Music and Childhood in the Western Tradition (Music 371)

Special Topics in Music

Instructor: Professor Adeline Mueller

Unlike other categories of otherness, childhood is a universal, a given, and temporary. We were all children once, and we all made music while we were children. But what meanings does the music made by children hold for the adults around them?

From Mozart to Michael Jackson, music-making children have often generated an anxious fascination, as they reflect and refract adult notions of the self.

In this seminar, we explore a range of case studies in the history of children as creators, performers, consumers, and subjects of music in the Western tradition.

We learn to sing the way children in medieval convents did, using the Guidonian hand; we listen to Schubert’s lullabies and Schumann’s piano albums for the young; we encounter child prodigies from the distant past and from our own time; we examine children’s music anthologies in the Mount Holyoke Archives and Special Collections; we hear from faculty in Psychology about the musical preferences and cognition of infants and children; and we ponder the use of children’s voices in electronic and popular music.

Together, we examine the various means by which the musical child has been conceptualized, appropriated, marketed, and even pathologized.

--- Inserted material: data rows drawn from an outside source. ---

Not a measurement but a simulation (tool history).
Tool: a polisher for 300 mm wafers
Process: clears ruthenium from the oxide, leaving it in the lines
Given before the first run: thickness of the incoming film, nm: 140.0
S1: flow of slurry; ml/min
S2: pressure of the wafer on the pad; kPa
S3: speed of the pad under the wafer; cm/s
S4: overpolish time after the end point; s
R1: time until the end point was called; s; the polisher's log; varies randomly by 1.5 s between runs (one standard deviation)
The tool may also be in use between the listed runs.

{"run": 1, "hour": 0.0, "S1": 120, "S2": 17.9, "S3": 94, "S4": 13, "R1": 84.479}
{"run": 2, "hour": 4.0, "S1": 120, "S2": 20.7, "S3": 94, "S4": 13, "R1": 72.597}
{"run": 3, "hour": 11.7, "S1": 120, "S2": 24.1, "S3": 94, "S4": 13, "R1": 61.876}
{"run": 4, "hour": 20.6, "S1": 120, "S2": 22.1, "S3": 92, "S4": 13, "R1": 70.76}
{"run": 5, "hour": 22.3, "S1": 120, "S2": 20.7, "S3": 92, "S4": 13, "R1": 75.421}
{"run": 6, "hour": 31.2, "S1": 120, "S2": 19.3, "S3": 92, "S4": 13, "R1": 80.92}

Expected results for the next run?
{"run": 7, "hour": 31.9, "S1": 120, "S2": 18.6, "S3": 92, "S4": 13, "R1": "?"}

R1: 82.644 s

The final project of this writing-intensive course is a research paper on an item of children’s musical culture chosen by the student. Students may work with historical materials in area libraries or digital collections, or with a local children’s music program, ensemble, or performance.

Previous student projects have included such topics as:

  • film scores for Chitty Chitty Bang Bang (1968) and Beasts of the Southern Wild (2012)
  • censorship in Kidz Bop
  • Peruvian nursery rhymes
  • the Suzuki method 

Prerequisites: Music 232 and 282, or permission of instructor.